In life, there are many times when we don’t directly communicate with another person {even when they’re in the same room}, leaving a lot of space onto which to assign a set of erroneous assumptions. I’ve noticed a few common themes that continuously invade my assumptions of others:

1. Person X probably thinks negatively of me.

2. Person X is doing just fine while I’m struggling.

3. Person X is a funny/serious/happy/sad/generous/selfish person {rather than accepting that people are a myriad of traits, often conflicting ones at different times}.

When you start to think of how many assumptions that you automatically assign to others, you’ll probably realize, like I did, that many times we react to our assumptions, rather than who other people really are in the moment. 

Take this recent event, for example. My husband and I went out to dinner with another couple. When it came time to order, my husband asked the waiter if a certain dish could be made without meat, as he’s a vegetarian.

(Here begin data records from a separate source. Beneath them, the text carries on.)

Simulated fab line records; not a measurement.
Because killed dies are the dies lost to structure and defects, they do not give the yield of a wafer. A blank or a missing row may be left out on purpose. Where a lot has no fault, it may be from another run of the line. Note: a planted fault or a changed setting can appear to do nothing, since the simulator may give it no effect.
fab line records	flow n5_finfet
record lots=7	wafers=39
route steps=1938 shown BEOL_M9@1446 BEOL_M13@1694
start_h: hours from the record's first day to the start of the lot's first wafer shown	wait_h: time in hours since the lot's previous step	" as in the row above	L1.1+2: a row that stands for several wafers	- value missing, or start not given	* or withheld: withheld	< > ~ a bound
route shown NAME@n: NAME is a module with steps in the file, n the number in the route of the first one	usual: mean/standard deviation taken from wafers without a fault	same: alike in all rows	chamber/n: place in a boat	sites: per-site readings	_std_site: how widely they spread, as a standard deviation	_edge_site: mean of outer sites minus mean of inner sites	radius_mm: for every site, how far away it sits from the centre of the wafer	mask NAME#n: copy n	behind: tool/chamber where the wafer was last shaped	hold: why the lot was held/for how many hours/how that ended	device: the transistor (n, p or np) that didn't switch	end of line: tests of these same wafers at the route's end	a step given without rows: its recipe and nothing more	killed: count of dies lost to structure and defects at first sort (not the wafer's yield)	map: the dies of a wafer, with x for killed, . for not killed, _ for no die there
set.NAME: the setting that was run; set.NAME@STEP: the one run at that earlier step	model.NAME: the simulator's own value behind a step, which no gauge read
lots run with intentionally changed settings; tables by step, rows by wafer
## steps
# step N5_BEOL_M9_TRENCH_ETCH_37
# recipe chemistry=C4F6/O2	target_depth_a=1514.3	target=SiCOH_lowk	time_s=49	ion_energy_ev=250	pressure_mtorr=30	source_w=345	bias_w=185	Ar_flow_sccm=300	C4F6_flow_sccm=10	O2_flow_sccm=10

When the waiter left, the husband of  this couple launches into a big speech. He tells my husband that he knows he should be doing more for the environment. That it’s a tragedy how many resources are used to feed livestock that are then slaughtered. He saw Food, Inc and was disgusted with so many of the meat-packing practices but he just can’t bring himself to give up steak. I think he even said something about how he admires Hindus for their religious aversion to eating meat. {By the way, the latter is not true. My husband’s family, who are practicing Hindus, eat meat}.

“Huh,” my husband replied, “I don’t eat meat because I don’t like the taste of it.”

See? We all do it all the time. We just assume, which, as you’ve heard, makes assess out of all of us.

I hope you’ll join me this week in my quest to quell my knee-jerk assumptions of others. Notice when you automatically assume the worst of someone else or their intentions without having clear evidence to back it up. Notice also, when you assign positive traits and intentions to someone who hasn’t yet proven that they deserve the credit. 

Let people show you who they are in the moment. Even then, accept that they may show you someone different in the near future.